First-contact resolution (FCR) is a measure that is in growing use by contact centres and is used by almost 60% of team leaders.
In this article, Paul Smedley sets out some best practice guidelines which came out of a strategy forum hosted earlier this year.
Also called one-and-done or first-touch resolution, recent research by the Professional Planning Forum shows that First-call resolution is now also increasingly used at the business level to drive focus on areas where systems or process improvements can bring efficiency or customer benefits. At the same time there is evidence that it is difficult to find the right ways to measure or define FCR – and that dysfunctional behaviour can arise when it is inappropriately used for targeting.
Be cautious about how you extrapolate between sector or service types
FCR is a measure which should not be simply compared across sector or service types; average rates of 70%, 80% or 90% from industry surveys cannot be treated as representing best practice. The reasons for this are threefold.

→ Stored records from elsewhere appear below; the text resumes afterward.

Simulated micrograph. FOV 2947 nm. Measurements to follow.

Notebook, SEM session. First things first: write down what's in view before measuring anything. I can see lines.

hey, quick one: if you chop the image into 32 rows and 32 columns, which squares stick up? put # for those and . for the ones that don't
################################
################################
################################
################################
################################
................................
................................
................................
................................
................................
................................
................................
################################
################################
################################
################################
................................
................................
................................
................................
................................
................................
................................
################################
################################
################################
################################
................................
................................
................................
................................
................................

- Firstly, FCR rates are determined by the nature of the service and the policy of the organisation. FCR will typically be higher in centres handling fast or simple queries (such as directory enquiries, ticket lines or information requests) and lower in centres handling a wider range of complex enquiries.
- Secondly, initial research reveals that organisations calculate FCR in widely differing ways, either because of difficulty in accessing data from systems or through the use of different policies in determining which calls are actually resolved at the first point of contact.
- Thirdly, FCR is different from other typical contact measures such as speed of answer or abandon rates, which are driven by consumer expectations derived from experience of contacting many types of organisations and where standard definitions of the measures are more commonly understood and built into systems that calculate them automatically.
FCR targets are dynamic
FCR targets need to be adjusted dynamically to reflect changes in the mix of contact types received by the organisation – so that FCR is not an appropriate measure for a fixed monthly or weekly target across the year.
For example, if avoidable contact is reduced by automating or removing the need for a type of simple call, then FCR will go down, but this is probably a positive move from a business and customer perspective.
Similarly, policy or market changes may increase or decrease the type of calls that are likely to be resolved at first contact – or vice versa.
Choose appropriate means of calculation
When comparing FCR rates or using FCR for targeting or to drive business change, special care should be taken to understand the way that the measure is most appropriately calculated. In this respect current practice differs widely and direct headline comparisons can be misleading.
For example, some centres measure FCR based on using call identifiers from the telephone system (or email address) so that resolution is defined as customers whose caller-id (or email address) does not repeat within a defined number of days.
This may be a simple starting point for some organisations, but it can be misleading in cases where, for example, multiple customers call from the same number (e.g. a workplace), a single user calls from different places or uses different email addresses, a significant number of caller-ids cannot be identified or where some callers call repeatedly on unrelated queries (e.g. brokers calling about different policy holders).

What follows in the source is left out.